Negotiators Adopt Geneva Act of Lisbon Agreement at Diplomatic Conference
May 20, 2015
Negotiators approved a revision of an international registration system providing protection for names that identify the geographic origin of products such as coffee, tea, fruits, wine, pottery, glass and cloth.
A Diplomatic Conference was held in Geneva from May 11 to 21, 2015 and adopted the Geneva Act of the Lisbon Agreement on Appellations of Origin and Geographical Indications.
The Geneva Act allows the international registration of geographical indications (GIs), in addition to appellations of origin, and permits the accession to the Lisbon Agreement by certain intergovernmental organizations.
WIPO Director General Francis Gurry concluded by thanking delegations from all WIPO member states for their very constructive engagement. He said all delegations showed “an openness to discuss different approaches in a very positive spirit.”
The President of the Diplomatic Conference Ambassador Luis Enrique Chávez Basagoitia, Permanent Representative of Peru to the United Nations Office and other international organizations in Geneva expressed satisfaction with the outcome of the diplomatic conference and called the adoption of the Geneva Act a “transcendental moment” for the Lisbon Union and WIPO.

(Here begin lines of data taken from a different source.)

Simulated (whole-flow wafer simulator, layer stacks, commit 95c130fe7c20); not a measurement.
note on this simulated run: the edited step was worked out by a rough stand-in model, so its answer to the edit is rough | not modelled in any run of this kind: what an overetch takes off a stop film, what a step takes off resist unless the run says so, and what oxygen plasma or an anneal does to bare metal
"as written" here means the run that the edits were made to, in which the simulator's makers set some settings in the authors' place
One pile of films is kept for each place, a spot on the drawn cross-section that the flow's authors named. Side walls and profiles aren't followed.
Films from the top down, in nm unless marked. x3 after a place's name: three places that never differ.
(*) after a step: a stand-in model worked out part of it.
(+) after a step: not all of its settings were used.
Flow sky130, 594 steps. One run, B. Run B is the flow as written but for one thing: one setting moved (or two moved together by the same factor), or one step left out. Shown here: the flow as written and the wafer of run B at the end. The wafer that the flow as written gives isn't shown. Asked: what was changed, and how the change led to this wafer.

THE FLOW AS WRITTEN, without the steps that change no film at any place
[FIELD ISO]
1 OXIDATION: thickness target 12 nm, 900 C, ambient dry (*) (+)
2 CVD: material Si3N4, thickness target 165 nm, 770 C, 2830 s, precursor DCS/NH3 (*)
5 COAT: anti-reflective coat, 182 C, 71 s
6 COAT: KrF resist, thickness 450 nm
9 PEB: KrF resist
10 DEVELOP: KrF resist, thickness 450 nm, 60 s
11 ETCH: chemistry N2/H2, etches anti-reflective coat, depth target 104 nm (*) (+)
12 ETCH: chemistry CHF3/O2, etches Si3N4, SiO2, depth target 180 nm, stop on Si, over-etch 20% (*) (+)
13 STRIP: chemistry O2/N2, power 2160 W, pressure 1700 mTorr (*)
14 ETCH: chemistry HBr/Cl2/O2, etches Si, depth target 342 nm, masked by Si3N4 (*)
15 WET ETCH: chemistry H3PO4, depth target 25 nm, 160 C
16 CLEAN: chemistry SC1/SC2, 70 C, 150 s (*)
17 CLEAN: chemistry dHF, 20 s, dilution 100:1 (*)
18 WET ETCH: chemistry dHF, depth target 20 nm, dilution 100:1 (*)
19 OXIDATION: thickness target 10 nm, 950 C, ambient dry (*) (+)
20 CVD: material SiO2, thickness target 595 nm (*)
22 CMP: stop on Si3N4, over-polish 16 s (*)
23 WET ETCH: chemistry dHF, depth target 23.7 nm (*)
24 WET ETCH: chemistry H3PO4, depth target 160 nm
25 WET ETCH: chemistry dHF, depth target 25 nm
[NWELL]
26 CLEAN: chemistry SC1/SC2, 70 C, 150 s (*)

The Geneva Act of the Lisbon Agreement further develops the legal framework of the Lisbon System, which helps promote many globally marketed products such as, for example, Scotch whisky, Darjeeling tea and Café de Colombia.
Other changes affect fee provisions, scope of protection, protection against becoming generic, and safeguards for respect of prior trademark rights.
An official signing ceremony is scheduled for May 21, 2015, at WIPO’s Geneva headquarters.
The Geneva Act of the Lisbon Agreement will enter into force three months after five eligible parties have deposited their instruments of ratification or accession.
The basic negotiating text for the Diplomatic Conference was developed between 2008 and 2014 by a Lisbon System working group with the goal of attracting a wider membership to the System, while preserving its principles and objectives.
The Lisbon Agreement for the Protection of Appellations of Origin and their International Registration was originally concluded in 1958.
Broadly speaking, a geographical indication is a sign used on goods that have a specific geographical origin and possess qualities, reputation or characteristics that are essentially attributable to that place of origin. An appellation of origin is a similar type of sign, but often with more stringent criteria for usage.
Appellations of originand geographical indications both require a qualitative link between the product to which they refer and its place of origin. Both inform consumers about a product’s geographical origin and a quality, characteristic or reputation (for geographical indications) of the product linked to its place of origin. The basic difference between the two terms is that the link with the place of origin is stronger in the case of an appellation of origin.
The quality or characteristics of a product protected as an appellation of origin must result exclusively or essentially from its geographical origin. This generally means that the raw materials should be sourced in the place of origin and that the processing of the product should also happen there.
In the case of geographical indications, a single criterion attributable to geographical origin is sufficient for the geographical indication to qualify as such, which may also be the specific reputation of the product. Moreover, the production of the raw materials and the development or processing of a geographical indication product do not necessarily have to take place entirely in the defined geographical area.
Additional examples of appellations of origin and geographical indications are Gouda Holland, Argan Oil, Swiss watches and Tequila.